Sunday, February 17, 2013

On the 50th anniversary of Betty Friedan's "The Feminine Mystique"

1971 Betty Friedan leads the march for gender equality.
I was in my early 30s and the mother of two children in elementary school when I first read Betty Friedan's book, the Feminine Mystique. Friedan's insights motivated me to take advantage of the GI bill - I'm an Air Force veteran - and pursue a long deferred dream by enrolling in college. Family responsibilities slowed me down a little, but I graduated five years later with a BA in English, concentration in writing.

In her article in the NY Times on gender equality, Stephanie Coontz notes:

THIS week is the 50th anniversary of the publication of Betty Friedan’s international best seller, “The Feminine Mystique,” which has been widely credited with igniting the women’s movement of the 1960s. Readers who return to this feminist classic today are often puzzled by the absence of concrete political proposals to change the status of women. But “The Feminine Mystique” had the impact it did because it focused on transforming women’s personal consciousness. 

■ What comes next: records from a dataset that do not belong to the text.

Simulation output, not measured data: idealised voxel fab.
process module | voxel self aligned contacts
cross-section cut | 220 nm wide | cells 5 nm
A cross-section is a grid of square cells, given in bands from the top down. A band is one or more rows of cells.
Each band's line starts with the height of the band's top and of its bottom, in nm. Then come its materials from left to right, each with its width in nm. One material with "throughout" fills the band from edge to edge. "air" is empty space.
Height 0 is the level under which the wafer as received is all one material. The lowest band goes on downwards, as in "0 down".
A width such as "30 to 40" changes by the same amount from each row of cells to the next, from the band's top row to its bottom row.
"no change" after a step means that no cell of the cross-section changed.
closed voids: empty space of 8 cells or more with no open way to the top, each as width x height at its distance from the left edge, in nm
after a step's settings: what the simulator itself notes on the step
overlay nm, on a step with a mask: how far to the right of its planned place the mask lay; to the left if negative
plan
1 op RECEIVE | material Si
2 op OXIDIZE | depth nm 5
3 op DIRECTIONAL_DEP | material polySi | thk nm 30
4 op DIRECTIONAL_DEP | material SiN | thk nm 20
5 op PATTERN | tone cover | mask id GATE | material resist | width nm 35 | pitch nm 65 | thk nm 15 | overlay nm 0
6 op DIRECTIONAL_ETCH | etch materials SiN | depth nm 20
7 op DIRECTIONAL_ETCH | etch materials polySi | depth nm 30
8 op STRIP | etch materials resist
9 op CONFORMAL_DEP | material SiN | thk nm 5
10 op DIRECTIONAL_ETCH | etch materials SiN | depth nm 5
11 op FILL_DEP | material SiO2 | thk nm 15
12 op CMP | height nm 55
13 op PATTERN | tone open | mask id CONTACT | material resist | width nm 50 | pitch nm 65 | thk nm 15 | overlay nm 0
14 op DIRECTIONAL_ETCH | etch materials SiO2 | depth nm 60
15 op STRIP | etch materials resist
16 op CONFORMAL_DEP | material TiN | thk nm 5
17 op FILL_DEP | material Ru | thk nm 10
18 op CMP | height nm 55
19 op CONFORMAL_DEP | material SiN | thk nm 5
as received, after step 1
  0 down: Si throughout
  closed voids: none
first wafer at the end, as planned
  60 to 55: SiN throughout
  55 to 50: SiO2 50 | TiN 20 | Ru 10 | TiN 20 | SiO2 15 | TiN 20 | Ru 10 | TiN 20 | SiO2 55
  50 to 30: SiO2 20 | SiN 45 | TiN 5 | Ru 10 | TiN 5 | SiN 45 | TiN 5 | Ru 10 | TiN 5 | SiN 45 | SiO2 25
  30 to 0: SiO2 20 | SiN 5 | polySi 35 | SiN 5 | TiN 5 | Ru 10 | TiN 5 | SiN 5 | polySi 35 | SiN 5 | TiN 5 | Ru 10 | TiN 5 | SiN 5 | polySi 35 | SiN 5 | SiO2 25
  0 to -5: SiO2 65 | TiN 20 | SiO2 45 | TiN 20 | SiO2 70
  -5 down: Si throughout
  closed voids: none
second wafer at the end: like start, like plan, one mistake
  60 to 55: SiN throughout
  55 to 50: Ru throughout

In 1963, most Americans did not yet believe that gender equality was possible or even desirable. Conventional wisdom held that a woman could not pursue a career and still be a fulfilled wife or successful mother. Normal women, psychiatrists proclaimed, renounced all aspirations outside the home to meet their feminine need for dependence. In 1962, more than two-thirds of the women surveyed by University of Michigan researchers agreed that most important family decisions “should be made by the man of the house.” 

It was in this context that Friedan set out to transform the attitudes of women. Arguing that “the personal is political,” feminists urged women to challenge the assumption, at work and at home, that women should always be the ones who make the coffee, watch over the children, pick up after men and serve the meals.